The thing we tend to overlook with the fandom Ryan Coogler’s Black Panther inspires is that it’s quite staid. Michael B. Jordan butt appreciation tweets share feeds with economist J. Robert Subrick’s 26-page study on the Wakandan political economy. The more you dive into the details of this contrast, the more you see how improbable Wakanda’s fictional existence is.
Subrick’s study briefly touches upon some of the uglier socioeconomic realities of Wakanda’s real-life neighbors. Bordering nations such as Sudan and Uganda rank among the world’s most corrupt and trade-averse. Wakanda’s lack of waterway access drastically decreases trade opportunities with non-neighbors. Then there’s Africa’s violent colonial history.
How is it so prosperous? Why does it choose to stay invisible?
The answers all start with its super-mineral: vibranium. To Wakandans, it’s everything. It powers their tech, keeps them self-sustaining, serves as plot-filler. It’s what spurs Michael B. Jordan and his beautiful derriere to return, seeking liberation for the African diaspora at large. With their resources, what’s to lose?

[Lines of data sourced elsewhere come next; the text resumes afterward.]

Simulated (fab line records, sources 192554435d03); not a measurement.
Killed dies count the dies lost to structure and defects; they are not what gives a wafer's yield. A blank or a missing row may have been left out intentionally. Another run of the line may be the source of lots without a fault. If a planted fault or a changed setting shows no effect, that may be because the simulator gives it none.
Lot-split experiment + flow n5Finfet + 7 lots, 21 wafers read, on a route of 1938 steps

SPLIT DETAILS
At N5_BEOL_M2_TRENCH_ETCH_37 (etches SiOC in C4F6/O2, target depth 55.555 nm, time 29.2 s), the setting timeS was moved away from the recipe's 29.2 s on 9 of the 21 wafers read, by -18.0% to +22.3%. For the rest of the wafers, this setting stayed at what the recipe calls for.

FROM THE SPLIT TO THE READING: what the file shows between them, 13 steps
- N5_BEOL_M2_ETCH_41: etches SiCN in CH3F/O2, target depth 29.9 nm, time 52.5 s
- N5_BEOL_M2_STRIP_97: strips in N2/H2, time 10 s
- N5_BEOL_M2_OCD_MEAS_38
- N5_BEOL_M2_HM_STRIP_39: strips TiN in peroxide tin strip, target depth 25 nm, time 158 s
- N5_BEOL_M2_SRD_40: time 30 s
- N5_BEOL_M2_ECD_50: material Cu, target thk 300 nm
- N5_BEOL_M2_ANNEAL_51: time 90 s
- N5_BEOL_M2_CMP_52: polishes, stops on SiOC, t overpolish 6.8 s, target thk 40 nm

Possibly everything, the answer turns out. Notable within Subrick’s study is an economic theory called the “natural resource curse.” As my economics professor, JC Punongbayan explains to me, the natural resource curse states that countries with an abundance of natural resources (oil, non-renewables, etc.) tend to have worse socioeconomic development outcomes (read: inclusive wealth and opportunity growth) versus relatively resource-poor countries.
The natural resource curse states that countries with an abundance of natural resources (oil, non-renewables, etc.) tend to have worse socioeconomic development outcomes (read: inclusive wealth and opportunity growth) versus relatively resource-poor countries.
Studies back this up. The Subrick study I mentioned a while ago cites findings provided by Harvard economists Jeffrey Sachs and Andrew Warner. It found that countries with an abundance of natural resources, such as Iran (oil), Liberia (minerals), and Saudi Arabia (oil), generally demonstrate slower economic growth (read: the extent to which a country is able to produce goods for both its citizens and for the rest of the world) versus other relatively less resource-abundant ones, like Japan and Singapore. Further deep dives into the Subrick paper produce additional studies that show how resource-abundant countries also tend to be more institutionally unstable and susceptible to rapidly fluctuating commodity prices.
This aligns further with what current events and history says. Analysts generally pin Venezuela’s current food and power shortages on government mismanagement of oil assets. Liberia found itself embroiled in a 14-year civil war partly because of its lucrative diamond mining industry. China’s got us tangled up in the South China Sea militarization issue partly because of potential oil and natural gas deposits in the area. And that’s on top of domestic concerns, like tribalism. Given how landlocked Wakanda generally fits the country-with-poor-geographic-location-and-abundant-natural-resource profile, it’s no wonder they chose to keep to themselves.
Given how landlocked Wakanda generally fits the country-with-poor-geographic-location-and-abundant-natural-resource profile, it’s no wonder they chose to keep to themselves.
This is not to say, however, that isolationism is right or that the studies are foolproof. If anything, the events after Killmonger’s death and T’Challa’s UN speech make it very clear where Coogler and the movie stand on Wakanda’s rightful place in the world. It’s just that the real world works very different from the comic book world, as I’m sure you guys know.
The spotty developmental track record of countries with similar resource profiles doesn’t bode well for our dear Wakandan friends. Isolation, much as it can be interpreted to be cowardly, can also be construed as safe. Filmmakers and comic book makers aren’t called economists for a reason. There’s a reason the film ended without going deeper into Wakanda’s more technical inner workings. All ideals have their flaws. That’s life.
And yet life aside, flaws are precisely also why Wakanda is so strong. The beauty of the discourse inspired by Black Panther is that it’s forced people such as me to revisit what little I know on economic theory, and colonialism, and present it, and contradict it. Hell, the fact that Wakanda and all its principles found itself in any academic conversation at all, proves our desire to speak truth to Black Panther’s imagined reality. Its true power is the curiosity and hope it elicits from people.
I mean, that’s how the movie ends, right? A young kid staring up at T’Challa, awed by his vibranium-powered hovercraft, a whole new world opening up in front of him.